Wake Vortex Systems

Wake VortexWake vortices are a by-product of lift generated by aircraft. Turbulence associated with these wakes poses a potential hazard to other aircraft, especially lighter aircraft following at low altitude. This risk is mitigated by air traffic control standards that require increased aircraft separation when wake turbulence avoidance is a concern.

The FAA and NASA have embarked on a multiphased research and development program to develop and implement wake avoidance solutions that can safely reduce separation between aircraft and improve airport capacity within the National Airspace System.

Wake Vortex Research

The mid-term phase of the research focuses on the application of wind-dependent procedures for improved departure operations from Closely Spaced Parallel Runways (CSPRs). These procedures are referred to collectively as Wake Turbulence Mitigation for Departures (WTMD).  The enabler for WTMD is a Wind Forecast Algorithm (WFA) being developed by MIT Lincoln Laboratory, which predicts when the runway crosswind will be suitable to ensure that the wake from the downwind runway will not impact the upwind aircraft. Figure 1 shows an example of a WFA minimum crosswind prediction.

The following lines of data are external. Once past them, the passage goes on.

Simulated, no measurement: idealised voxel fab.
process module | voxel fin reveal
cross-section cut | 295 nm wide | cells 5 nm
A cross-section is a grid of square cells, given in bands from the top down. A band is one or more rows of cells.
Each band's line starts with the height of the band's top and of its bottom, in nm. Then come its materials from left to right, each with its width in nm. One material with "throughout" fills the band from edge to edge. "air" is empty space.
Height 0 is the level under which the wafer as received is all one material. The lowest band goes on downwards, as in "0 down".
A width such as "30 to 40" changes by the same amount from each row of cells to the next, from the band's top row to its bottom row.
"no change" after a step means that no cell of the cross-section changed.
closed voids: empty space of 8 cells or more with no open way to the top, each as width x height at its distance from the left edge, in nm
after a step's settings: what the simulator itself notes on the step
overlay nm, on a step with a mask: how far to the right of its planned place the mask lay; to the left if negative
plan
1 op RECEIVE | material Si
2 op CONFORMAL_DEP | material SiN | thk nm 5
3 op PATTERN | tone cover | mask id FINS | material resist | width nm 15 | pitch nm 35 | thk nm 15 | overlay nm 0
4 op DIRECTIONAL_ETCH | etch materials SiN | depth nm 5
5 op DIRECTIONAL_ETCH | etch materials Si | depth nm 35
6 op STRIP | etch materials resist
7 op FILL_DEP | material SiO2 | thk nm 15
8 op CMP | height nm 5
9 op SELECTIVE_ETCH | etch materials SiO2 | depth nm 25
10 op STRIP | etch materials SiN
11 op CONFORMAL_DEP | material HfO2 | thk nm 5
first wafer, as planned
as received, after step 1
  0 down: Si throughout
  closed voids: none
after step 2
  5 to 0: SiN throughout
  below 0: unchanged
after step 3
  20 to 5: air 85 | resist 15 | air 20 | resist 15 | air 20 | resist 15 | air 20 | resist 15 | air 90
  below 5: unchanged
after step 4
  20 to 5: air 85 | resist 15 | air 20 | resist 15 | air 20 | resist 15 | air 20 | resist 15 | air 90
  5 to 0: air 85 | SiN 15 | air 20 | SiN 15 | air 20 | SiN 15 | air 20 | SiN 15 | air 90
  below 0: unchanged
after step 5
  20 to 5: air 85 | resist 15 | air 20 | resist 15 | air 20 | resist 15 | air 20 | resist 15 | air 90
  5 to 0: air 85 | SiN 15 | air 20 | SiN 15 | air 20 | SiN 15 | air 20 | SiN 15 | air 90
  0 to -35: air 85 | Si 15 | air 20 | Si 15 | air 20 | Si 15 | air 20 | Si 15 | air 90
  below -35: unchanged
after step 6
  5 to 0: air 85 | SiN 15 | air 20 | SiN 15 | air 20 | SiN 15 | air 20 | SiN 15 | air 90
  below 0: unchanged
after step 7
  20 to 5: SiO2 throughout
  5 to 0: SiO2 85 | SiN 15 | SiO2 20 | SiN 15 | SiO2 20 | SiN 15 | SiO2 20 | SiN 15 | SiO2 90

Wake Vortex from NASA Study This picture from a NASA study on wingtip vortices illustrates the structure of a wake vortex through visualization enabled by smoke entrainment.

Specifically, the WFA forecasts when the crosswinds along the departure airspace, from the surface to the height that aircraft achieve divergent flight paths, (nominally defined as an altitude of 1000 feet) will remain consistently strong enough to provide wake-independent operations on the upwind runway.  The WFA has two components: a surface crosswind prediction and a winds aloft prediction.  The surface prediction is derived from a statistical analysis of recent wind behavior (past 35 minutes), available from the airport’s Automated Surface Observing Station (ASOS) at 1-minute intervals. The wind prediction aloft is derived from the Rapid Update Cycle (RUC) numerical weather prediction run by the NOAA National Center for Environmental Prediction.

Demonstration Versions Deployed

Real time operational versions of the WTMD system were deployed at Lambert International Airport in St. Louis and Houston Intercontinental Airport.  An operational field demonstration is planned for Spring 2011.  In addition, an analogous system is being investigated for safely reducing the spacing of arrival aircraft.